Convenience stores are not only a staple of consumer life — they also operate under often bad reputations, as places where the coffee is supposed to be stale and the food unhealthy. But things are changing fast in this corner of retail.
LISNR is one company involved with gas station, convenience store and general retail transactions. What LISNR brings to the table is using sound waves — specifically, ultrasonic ones — for transactions. The company sells pay-by-sound technology that requires no point-of-sale (POS) upgrades. That can reduce the costs for gas station operators looking to get as much as possible from the coming EMV liability shift for gas stations, and offer a chance for consumers to receive, for instance, highly precise retail promotions transmitted from speakers already at gas pumps to their mobile phones while pumping gas.
Donuts and Coffee
“Let’s say I drink iced coffee every morning, but don’t buy donuts,” Chris Triconi, director of petro, convenience stores, and fuel retail for LISNR, told PYMNTS. “Why not send me a promotion for a donut?” The LISNR tech, in turn, can integrate with consumers’ mobile wallets. “We can leverage existing hardware,” he said.
A lot can happen in the year or so until that EMV shift, especially in the gas station and convenience store space — where, as PYMNTS research has demonstrated, younger consumers, such as millennials, are starting to drive innovation and disruption. Just more than one year from now, when that EMV liability shift has kicked in, it’s doubtful that conversations will be about that as much as better consumer engagement in that part of the retail world, Triconi noted.
Delivery Push
That’s all when it comes to innovation and convenience stores.
Delivery could be the force that drives convenience stores into their next phase. In another PYMNTS interview, Don Frieden, CEO of mobile commerce and digital marketing firm P97, said that offering pumpside delivery of C-store products — pretty much the general model used by carhops — could help those stores grow and evolve to meet the needs of modern, digitally minded consumers.
The interview came amid significant shifts involving convenience stores. A general trend of declining fuel prices is not producing the typical growth in C-store gas sales, Frieden said. Better fuel efficiency is also playing a role in this — he said the typical owner of a Ford F-150 truck, among the best-selling vehicles in history, now makes nine fewer gas runs each year than the owner of that same truck about a decade ago. That means every remaining trip to a gas station C-store has more importance from the standpoint of the merchant.
“Every trip has to count,” he said.
That’s where the updated carhop idea comes in. During those fueling runs, according to Frieden, consumers typically have three to four minutes of relatively idle time — time in which trained C-store workers could deliver to those vehicles at the pump products that were pre-ordered and already paid for by those consumers (perhaps via their connected vehicle eCommerce technology).
“You have to create great experiences for customers,” he said, adding that providing a friction-free, relevant and even fun experience matters, particularly to younger consumers like millennials. Not to mention, those experiences go beyond pumpside deliveries.

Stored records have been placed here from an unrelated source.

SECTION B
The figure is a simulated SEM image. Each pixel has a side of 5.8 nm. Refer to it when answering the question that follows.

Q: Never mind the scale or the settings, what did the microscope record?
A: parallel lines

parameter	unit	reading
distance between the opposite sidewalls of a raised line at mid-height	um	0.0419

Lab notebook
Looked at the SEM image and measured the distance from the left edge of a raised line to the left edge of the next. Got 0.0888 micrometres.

For instance, fresh, made-to-order food is vital for a C-store looking to reach those consumers, and otherwise thrive in this digital era. Hot dogs and chips just don’t do the job anymore, especially with more grocery stores and restaurants offering curbside delivery and mobile-order ahead, and a host of online food delivery services standing ready to feed those hungry shoppers, commuters and other drivers.
You can expect more change to come — big changes — in this part of the retail world.